In this post, I’m going to stick to different types of loans such as Lo-doc, No-doc and Full-doc. Later we can explore different facilities such as term loans and commercial bill facilities.
Here are some brief explanations to get you started:
Lo-Doc – this type of loan requires ‘Low Documentation’.
In truth it usually means that you don’t have to provide your financial statements or tax returns. That does not mean you don’t have to prove that you can pay the loan. While some non-banks will allow you to provide them with say, a declaration from your accountant that states you can repay the loan, in most cases you will need to provide a lot of other information to assess your ability to repay.
You might be asked to provide 12 months BAS statements so the banker can assess your stated turnover. Then they might ask you for 12 months Business Account Statements. They will use this to check both your turnover into your account as well as any expenses going out ; what is your wage bill for example, or your lease payments that are coming out of your account.
If on the loan application you are stating a profit of $100,000 but you only turnover $150,000 on your BAS or account statements, you MIGHT get a loan approved, but you will probably have to do some fast talking as to why your business runs at such a high profit. Remember that credit managers see different businesses every day. If every business they see that is providing financial statements and tax returns operate on a 10% net profit margin, and you have stated 30%, then they will be asking why and how?
So, in essence, Lo Doc is not an excuse to start stating profits that don’t exist, nor is it a particularly ‘easy’ way to get finance. In fact, one of the easiest ways to get finance is a Full Doc (Fully Documented) loan.
A Full Doc loan is usually the cheapest type of finance available to buyers.
This is because you will be providing the financier with as much information as possible to help them assess the risk of lending to you. This information usually includes such items as:
- Tenancy Schedules for the commercial property
- Company and Personal Tax Returns
- Details of all existing debts in both business and personal names
Credit managers will use all of this information to determine if they will lend you the money to buy the commercial property. If you can, you should try to achieve your borrowings using this type of finance. Unfortunately many business owners do not have their tax returns and financial statements up to date and as a result they opt for the Lo Doc loan as an alternative. Regrettably they could be paying up to 0.50% more for this type of loan.
Last but not least is the No-Doc or No Documentation loan.
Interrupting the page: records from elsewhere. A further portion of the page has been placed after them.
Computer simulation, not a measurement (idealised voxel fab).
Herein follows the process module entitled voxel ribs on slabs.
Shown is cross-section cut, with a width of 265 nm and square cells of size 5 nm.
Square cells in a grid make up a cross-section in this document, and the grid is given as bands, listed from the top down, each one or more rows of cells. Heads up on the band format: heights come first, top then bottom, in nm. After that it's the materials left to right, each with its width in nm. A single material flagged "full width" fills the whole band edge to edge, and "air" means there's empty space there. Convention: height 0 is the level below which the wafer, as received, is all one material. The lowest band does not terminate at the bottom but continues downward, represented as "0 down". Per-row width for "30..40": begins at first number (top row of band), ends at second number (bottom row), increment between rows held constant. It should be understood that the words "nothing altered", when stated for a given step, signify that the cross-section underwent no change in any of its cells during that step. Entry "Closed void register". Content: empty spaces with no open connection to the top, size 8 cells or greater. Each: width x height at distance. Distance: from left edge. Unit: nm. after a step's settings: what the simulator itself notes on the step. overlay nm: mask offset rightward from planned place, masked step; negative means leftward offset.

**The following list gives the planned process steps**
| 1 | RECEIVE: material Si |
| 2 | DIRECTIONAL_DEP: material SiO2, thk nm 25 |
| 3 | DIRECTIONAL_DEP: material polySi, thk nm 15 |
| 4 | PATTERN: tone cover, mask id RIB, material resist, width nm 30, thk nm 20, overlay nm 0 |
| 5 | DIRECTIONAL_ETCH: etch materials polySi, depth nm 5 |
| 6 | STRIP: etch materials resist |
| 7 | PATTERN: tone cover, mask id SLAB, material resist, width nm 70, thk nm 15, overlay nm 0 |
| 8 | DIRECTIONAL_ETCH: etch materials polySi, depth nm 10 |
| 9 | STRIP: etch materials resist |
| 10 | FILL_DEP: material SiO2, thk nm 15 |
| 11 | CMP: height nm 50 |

It isn’t really ’no’ documentation, it usually just means ‘less’ documentation. It is as close to an asset lend as you can probably find. In many instances, this type of loan will require a deposit of up to 40%. You will still have to provide details of the rental income for the property and in this rental income will need to cover the repayments on the loan.
Remember though that it is the NET income. The NET income is the Gross REntal less any Rental Management costs from agents and any outgoings such as Rates, Taxes, Repairs and Maintenance. If you cannot provide evidence of this to a financier, they may take around 20% off the Gross Amount to forecast your NET income.